BEIJING (Reuters) - The wife of Chinese dissident artist Ai Weiwei said on Tuesday police treated her as a “criminal suspect” when they took her away for three hours of questioning, in a sign that Beijing is stepping up efforts to intimidate Ai -- its most famous social critic.
Lu Qing, 47, was the latest person linked to Ai to be taken in for questioning. But Lu, who was released soon after, said police officers could not tell her what kind of crime she was suspected of committing.
Ai, whose 81-day secret detention earlier this year ignited an international uproar, was released in late June. Ai and his supporters said he was the victim of the ruling Communist Party’s crackdown on dissent. The government accused him of tax evasion, a charge he denied.
Lu said police interrogated her about her responsibilities at Beijing Fake Cultural Development. The firm is at the centre of the tax evasion case, which critics have said is a political vendetta against Ai for his caustic criticism of the government.
Lu is the legally registered representative of the company, and therefore could also be targeted in the charges.
“I didn’t expect it at all,” Lu told Reuters.
“Four people from the Beijing Chaoyang Police Station barged in this afternoon and came out with a notice that said I‘m a criminal suspect.”
“(Later) I asked them: What crime am I suspected of committing?” she said. “They said, ‘I can’t tell you.'”
The police told Lu that she could not leave Beijing “in the near term” but refused to tell her for how long. Lu said they also told her that they could take her back anytime for questioning.
Lu said the police asked her about the programs run by Fake and personal information such as her money transactions and bank accounts such as one in New York. But they did not mention the tax evasion case, she added.
Lu was last questioned by police in April, when officials said that Ai was under investigation for “suspected economic crimes.”
The bearded and burly artist was detained without any charge in early April and held mainly in solitary confinement until his conditional release in late June.

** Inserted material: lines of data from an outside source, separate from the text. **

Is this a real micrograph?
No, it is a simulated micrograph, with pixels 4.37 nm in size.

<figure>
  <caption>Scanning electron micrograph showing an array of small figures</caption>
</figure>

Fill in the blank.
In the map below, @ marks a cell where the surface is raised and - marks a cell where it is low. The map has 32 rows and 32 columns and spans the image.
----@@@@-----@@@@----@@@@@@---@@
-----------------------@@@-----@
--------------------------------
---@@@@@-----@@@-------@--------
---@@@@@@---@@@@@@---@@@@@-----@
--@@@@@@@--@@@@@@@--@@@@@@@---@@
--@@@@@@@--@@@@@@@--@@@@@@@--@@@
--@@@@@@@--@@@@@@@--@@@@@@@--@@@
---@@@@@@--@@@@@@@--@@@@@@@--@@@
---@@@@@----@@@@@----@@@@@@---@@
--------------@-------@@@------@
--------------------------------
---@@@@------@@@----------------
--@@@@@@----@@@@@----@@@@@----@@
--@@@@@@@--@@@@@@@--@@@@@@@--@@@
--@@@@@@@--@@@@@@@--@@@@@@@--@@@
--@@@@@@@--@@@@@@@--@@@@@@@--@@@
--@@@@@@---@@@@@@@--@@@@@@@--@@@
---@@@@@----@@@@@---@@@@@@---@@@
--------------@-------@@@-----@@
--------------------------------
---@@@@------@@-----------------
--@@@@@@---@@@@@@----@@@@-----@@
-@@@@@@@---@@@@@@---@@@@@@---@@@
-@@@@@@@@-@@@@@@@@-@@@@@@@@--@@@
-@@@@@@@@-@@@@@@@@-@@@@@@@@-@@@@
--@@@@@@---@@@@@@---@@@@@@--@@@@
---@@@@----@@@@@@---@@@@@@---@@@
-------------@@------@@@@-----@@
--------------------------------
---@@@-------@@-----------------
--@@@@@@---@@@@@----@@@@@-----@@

But Ai has ignored efforts to silence him and has instead become a rallying point for China’s dissidents and activists under pressure since a government crackdown early this year brought a wave of detentions and arrests.
Ai paid a bond of 8.45 million yuan ($1.3 million) this month, paving the way to file what he fears may be an ultimately futile appeal on the tax evasion charge. The money was raised from contributions from his supporters.